Indigenous Peoples, Recording Techniques, and the Recording Industry

Editor: Max-Peter Baumann
Co-Editor: Jonathan P. J. Stock
Guest Editor: Karl Neuenfeldt

Articles

Karl Neuenfeldt
Notes on the Engagement of Indigenous Peoples with Recording Technology and Techniques, the Recording Industry and Researchers

Beverly Diamond
“Allowing the Listener to Fly as They Want to”: Sámi Perspectives on Indigenous CD Production in Northern Europe

Åse Ottosson
“We’re Just Bush Mob”: Producing Aboriginal Music and Maleness in a Central Australian Recording Studio

Brian Diettrich
Across All Micronesia and Beyond: Innovation and Connections in Chuukese Popular Music and Contemporary Recordings

Karl Neuenfeldt
“Bring the Past to Present”: Recording and Reviving Rotuman Music via a Collaborative Rotuman / Fijian/Australian CD Project

Katelyn Barney
Sending a Message: How Indigenous Australian Women use Contemporary Music Recording Technologies to Provide a Space for Agency, Viewpoints and Agendas

Dan Bendrups
Easter Island Music and the Voice of Kiko Pate: A Biographical History of Sound Recording

Denis Crowdy
Studios at Home in the Solomon Islands: A Case Study of Homesound Studios, Honiara

James E. Cunningham
The Nammys Versus the Grammys: Celebrity, Technology, and the Creation of an Indigenous Music Recording Industry in North America

Jeniffer Cattermole
“Fiji Blues?”: Taveuni and Qamea Musicians’ Engagements with Recording Technologies

 

Book Reviews (Helena Simonett, ed.)

Meilu Ho
Judith Becker, Deep Listeners: Music, Emotion, and Trancing

Wenwei Du
Jonathan P. J. Stock, Huju: Traditional Opera in Modern Shanghai

Carole Pegg
Theodore Levin, Where Rivers and Mountains Sing: Sound, Music, and Nomadism in Tuva and Beyond

Anthony Potoczniak
Timothy Cooley, Making Music in Polish Tatras: Tourists, Ethnographers, and Mountain Musicians

Eleanor T. Lipat
Dusadee Swangviboonpong, Thai Classical Singing: Its History, Musical Characteristics and Transmission

Melvin L. Butler
Karen E. Richman, Migration and Vodou

Rolf Groesbeck
Richard K. Wolf, The Black Cow’s Footprint: Time, Space, and Music in the Lives of the Kotas of South India

Steven Knopoff
Allan Marett, Songs, Dreamings, and Ghosts: The Wangga of North Australia

 

Recording Reviews (Dan Bendrups, ed.)

Barley Norton
A Review Essay on Recordings of Music from Vietnam

Robert G. H. Burns
Under the Leaves. Matlby, UK: Hallamshire Traditions

 

Abstracts

Notes on the Engagement of Indigenous Peoples with Recording Technology and Techniques, the Recording Industry and Researchers
Karl Neuenfeldt

The relationships between Indigenous peoples, recording technology and techniques, the recording industry and researchers have been evolving for over a century, as have concerns for key issues such as intellectual property, copyright, commercialisation and cultural protocols.1 As technology and techniques have changed so too has the nature of the relationships, although there are also continuities. This issue of the world of music focuses on some of those changes and continuities. The articles explore, describe and analyse examples of these current relationships as Indigenous peoples in Australia, Easter Island, Federated States of Micronesia, Fiji, Northern Europe, North America and Solomon Islands engage with—and in some instances manipulate and subvert—recording technology and techniques and the recording industry. Also surveyed are the roles of researchers involved in collaborative projects.

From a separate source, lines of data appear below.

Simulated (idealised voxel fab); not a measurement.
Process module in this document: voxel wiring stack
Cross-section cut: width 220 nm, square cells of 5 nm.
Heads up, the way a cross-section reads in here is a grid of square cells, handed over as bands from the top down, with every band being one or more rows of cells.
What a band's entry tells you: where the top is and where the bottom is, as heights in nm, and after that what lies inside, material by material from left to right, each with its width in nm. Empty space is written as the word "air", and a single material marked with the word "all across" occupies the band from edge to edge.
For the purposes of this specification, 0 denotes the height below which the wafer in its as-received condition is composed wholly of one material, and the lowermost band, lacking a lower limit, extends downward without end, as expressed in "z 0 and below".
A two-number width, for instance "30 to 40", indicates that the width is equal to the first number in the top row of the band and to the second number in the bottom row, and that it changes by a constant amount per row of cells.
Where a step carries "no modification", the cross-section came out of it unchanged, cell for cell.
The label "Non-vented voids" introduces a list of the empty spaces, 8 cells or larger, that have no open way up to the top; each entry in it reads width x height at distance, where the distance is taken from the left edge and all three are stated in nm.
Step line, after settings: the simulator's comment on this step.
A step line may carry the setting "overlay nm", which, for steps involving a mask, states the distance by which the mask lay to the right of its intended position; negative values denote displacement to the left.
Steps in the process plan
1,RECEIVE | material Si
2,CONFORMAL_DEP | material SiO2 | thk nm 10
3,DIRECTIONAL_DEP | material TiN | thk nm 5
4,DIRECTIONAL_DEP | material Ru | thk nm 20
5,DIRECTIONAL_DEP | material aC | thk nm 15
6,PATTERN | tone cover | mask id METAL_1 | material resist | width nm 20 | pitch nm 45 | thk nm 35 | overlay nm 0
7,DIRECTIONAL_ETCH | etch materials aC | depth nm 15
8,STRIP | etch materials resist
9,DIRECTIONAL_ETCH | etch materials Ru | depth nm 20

“Allowing the Listener to Fly as They Want to”: Sámi Perspectives on Indigenous CD Production in Northern Europe
Beverly Diamond

Since the Saami cultural renaissance that began in the late 1970s, contemporary Saami recording artists have found ways to reflect traditional cultural values and practices in the recording studio. Many initially deny any relationship between live and studio work. Because the tradition of yoiking in a community setting is so reliant on audience feedback, the performance of a yoik without an audience is a particular challenge. In the studio, however, Saami musicians find ways to maintain the yoik’s ability to define relationships to people, places, and animals. They also exploit the studio to layer meanings, thus extending the yoik’s capacity for double entendre. This article reports on interviews with a number of producers and recording artists, including Ulla Pirtijarvi, Ursula Lansman, and Mari Boine. It focuses in particular on the studio work of Wimme Saari and Frode Fjellheim.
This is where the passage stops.